Improving Tart Cherry Sustainability

2016 Annual Report for SW15-029

Project Type: Research and Education
Funds awarded in 2015: $230,154.00
Projected End Date: 12/31/2018
Grant Recipient: Utah State University
Region: Western
State: Utah
Principal Investigator:
Dr. Brent Black
Utah State University

Improving Tart Cherry Sustainability

Summary

During the reporting period (2016), assessment of rootstocks and in-row tree spacing was carried out through measurement of yield for each rootstock, spacing and training treatment in three existing orchards. A prototype mechanical over-the-row harvester was used to harvest fruit in high density tart cherry systems, and some changes were made to the harvester to improve effectiveness. Graduate student Sheriden Hansen has now been working on the project since June 2015. During 2016, her efforts focused on: (1) a second year of evaluating renewal pruning techniques in high density orchards to facilitate over-the-row harvesting, (2) evaluating the effectiveness of mechanical summer pruning in high density orchards, and (3) quantifying the relationship between light micro-environment and fruit quality in both conventional and high density orchards. We also carried out experiments to evaluate the effects of training system on spray droplet distribution within the canopy as well as total light interception. Samples and data collected in 2016 are currently being analyzed.

Objectives/Performance Targets

 Project Objectives:

1) Determine the optimum combination of rootstock, row spacing and tree training.

2) Compare the distribution uniformity of crop protectant applications.

3) Determine the response of ‘Montmorency’ tart cherry to mechanical summer pruning.

4) Determine the relationship between light micro-environment and fruit quality in tart cherry.

5) Develop enterprise budgets for both conventional and high density systems.

6) Provide high-density cherry management experience to several early adopters.

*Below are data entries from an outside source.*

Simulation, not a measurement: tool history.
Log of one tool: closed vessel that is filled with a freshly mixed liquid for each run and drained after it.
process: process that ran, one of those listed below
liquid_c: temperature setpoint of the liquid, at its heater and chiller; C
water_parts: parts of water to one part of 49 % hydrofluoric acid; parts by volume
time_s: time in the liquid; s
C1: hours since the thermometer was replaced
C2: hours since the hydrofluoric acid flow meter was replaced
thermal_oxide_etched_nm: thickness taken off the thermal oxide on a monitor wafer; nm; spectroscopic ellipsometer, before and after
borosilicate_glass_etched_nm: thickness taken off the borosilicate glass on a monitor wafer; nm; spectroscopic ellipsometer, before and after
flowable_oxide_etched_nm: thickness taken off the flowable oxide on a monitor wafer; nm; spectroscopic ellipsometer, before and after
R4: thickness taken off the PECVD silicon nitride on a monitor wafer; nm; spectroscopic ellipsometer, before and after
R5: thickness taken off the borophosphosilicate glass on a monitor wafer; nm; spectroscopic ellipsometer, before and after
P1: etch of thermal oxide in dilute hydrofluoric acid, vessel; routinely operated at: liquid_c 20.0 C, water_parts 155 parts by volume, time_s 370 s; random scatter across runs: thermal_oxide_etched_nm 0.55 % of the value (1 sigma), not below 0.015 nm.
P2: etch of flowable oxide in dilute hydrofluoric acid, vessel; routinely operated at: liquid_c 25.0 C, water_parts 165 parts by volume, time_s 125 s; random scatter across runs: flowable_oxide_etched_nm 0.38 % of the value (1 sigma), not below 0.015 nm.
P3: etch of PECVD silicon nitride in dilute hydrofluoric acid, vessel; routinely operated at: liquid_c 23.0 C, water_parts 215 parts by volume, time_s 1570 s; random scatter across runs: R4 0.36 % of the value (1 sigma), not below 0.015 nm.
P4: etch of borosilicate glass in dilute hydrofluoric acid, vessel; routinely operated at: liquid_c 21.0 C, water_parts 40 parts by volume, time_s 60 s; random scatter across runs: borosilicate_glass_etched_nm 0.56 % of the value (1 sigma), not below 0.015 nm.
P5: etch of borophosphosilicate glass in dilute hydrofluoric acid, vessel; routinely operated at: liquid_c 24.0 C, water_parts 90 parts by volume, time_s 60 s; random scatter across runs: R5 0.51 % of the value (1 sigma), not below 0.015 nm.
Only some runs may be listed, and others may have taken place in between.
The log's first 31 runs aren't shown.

Accomplishments/Milestones

Objective 1. Rootstock, row spacing, and tree training was evaluated in two experimental orchards at the Kaysville research farm.  Treatments were harvested on 18-19 July, 2016 with a prototype over-the-row harvester.  Additional problems were experienced with the harvester when the aluminum shaker head that was rebuilt in 2015 again fractured.  Replacement steel heads that were ordered in 2015 were installed and no further problems arose.  The more rigid steel heads seem to provide a more effective harvest than the original aluminum parts.  After completion of the harvest at Kaysville, the harvester was transported to a grower cooperator orchard in Santaquin, Utah.  A one-acre test planting established in 2013 was mechanically harvested for the first time on 26 July, 2016.  With harvest, yield measurements were taken for each treatment type and have been evaluated for productivity.  Growers from the Utah County area were invited to observe the Santaquin harvest, and approximately 30 growers came to observe the machine.      

Findings: Yields in most treatments continue to increase each year.  Yield for several of the single-leader treatments appear to have plateaued.  This may indicate full yield potential has been reached, or it may be the result of some aggressive pruning in the winter of 2015-2016 to remove large branches that were beginning to interfere with shaker function.  The 2017 harvest should indicate if the yields have plateaued, or if yield increases lagged due to more aggressive pruning.  For single leader training, the Gisela®5 and Gisela®3 rootstocks in the 4’ and 6’ spacings continue to have high productivity.  Productivity in the ‘Mahaleb’ rootstocks continues to lag, and these treatments also require more heavy pruning to maintain machine access.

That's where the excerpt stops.